Abstract from my September 2020 master's dissertation:
An investigation was conducted into a 40 GB, 326 million record event dataset. This dataset contained anonymised event information representing performance, availability and security issues of 172,000 network devices from approximately 150 different customers. It was hypothesised that network device event data gathered from one customer environment could be used to predict events in another customer environment. After analysis of the dataset, a binary model was developed to predict when a process might request too much compute resources on a device. The model was developed on one set of customer data and tested on another unseen set of customer data. The Matthews correlation coefficient for the model on the unseen test data was 0.66, the F1 score was 0.72, and the False Negative rate was 27%. This was a substantial improvement over a model with no skill.
If you need something to read before you go to sleep, the full dissertation is at dissertation.pdf
-
Data
- /data/data1k.csv
- /data/data1m.csv
- /data/long_cpu_hog_prod126.csv
-
Graphs
- /code/graphs.R - some of this won't work because of MySQL dependency
-
Data Preparation - needs MySQL DB
- /code/script1.sql
- /code/script2.sql
-
Data Manipulation
- /code/data_prep_cpu_hog-exp1.r
- /code/data_prep_cpu_hog-exp2.r
- /code/data_prep-exp3.r
-
Train and Test
- /code/multivariate_cpu_hog_labels.ipynb
- /code/multivariate_cpu_hog_module.ipynb
- /code/xgboost_exp3.ipynb
Does my code really work? Try it here:
- Download and unzip the data files (You'll need an app that handles split zipped files; I used PeaZIP)
- Run graphs.R files (some parts won't work because of the RStudio MySQL DB connector dependency)
- Run Data Manipulation Code
- Run Train & Test Code (you may need to make some edits if you don't have NVIDIA CUDA installed)
Some example graphs from the paper.
Conslusions from the dissertation:
To summarise, a machine learning classifier was developed for predicting a CPU hogging issue using a network event dataset. This data was generated by the Connected TAC service provided by Cisco Systems. The classifier was trained on one set of customer data and tested on an unseen set of data from other customer’s environments. Even though that dataset was not developed specifically for event prediction, the classifier was found to have some efficacy in predicting CPU hogging events.
The current classifier would need to be refined and developed further prior to production. However, if implemented in real-time, a crowdsourced prediction classifier could potentially be used to complement the existing knowledge-based Connected TAC service.

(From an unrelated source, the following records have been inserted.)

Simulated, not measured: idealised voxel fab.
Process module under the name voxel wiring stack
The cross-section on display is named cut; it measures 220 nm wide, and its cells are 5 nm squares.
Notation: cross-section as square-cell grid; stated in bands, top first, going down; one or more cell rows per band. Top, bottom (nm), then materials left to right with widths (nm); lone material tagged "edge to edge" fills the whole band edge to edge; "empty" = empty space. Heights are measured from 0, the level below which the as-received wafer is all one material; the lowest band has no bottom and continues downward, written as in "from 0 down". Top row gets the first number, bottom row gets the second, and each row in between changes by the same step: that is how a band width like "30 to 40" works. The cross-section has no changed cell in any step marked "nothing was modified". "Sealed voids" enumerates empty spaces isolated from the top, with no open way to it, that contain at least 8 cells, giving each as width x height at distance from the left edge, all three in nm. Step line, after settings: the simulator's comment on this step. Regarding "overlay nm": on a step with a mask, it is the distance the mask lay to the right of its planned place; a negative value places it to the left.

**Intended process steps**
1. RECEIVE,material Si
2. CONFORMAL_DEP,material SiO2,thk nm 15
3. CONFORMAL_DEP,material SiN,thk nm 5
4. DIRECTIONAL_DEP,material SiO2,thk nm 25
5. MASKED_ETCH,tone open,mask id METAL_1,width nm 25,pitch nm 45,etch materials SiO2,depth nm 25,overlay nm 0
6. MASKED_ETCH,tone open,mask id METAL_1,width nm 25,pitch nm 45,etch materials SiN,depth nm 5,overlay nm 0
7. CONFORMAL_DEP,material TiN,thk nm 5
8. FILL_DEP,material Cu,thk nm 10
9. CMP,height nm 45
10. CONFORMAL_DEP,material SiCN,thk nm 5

In addition, it is hypothesised that the methodology could be extended to other devices and other external performance-related issues, such as memory. However, it is unknown if it could be applied to internal issues like configuration errors. Perhaps approaches like process mining, which attempts to discover dependencies between events, might be more successful in exposing those dependencies with configuration errors.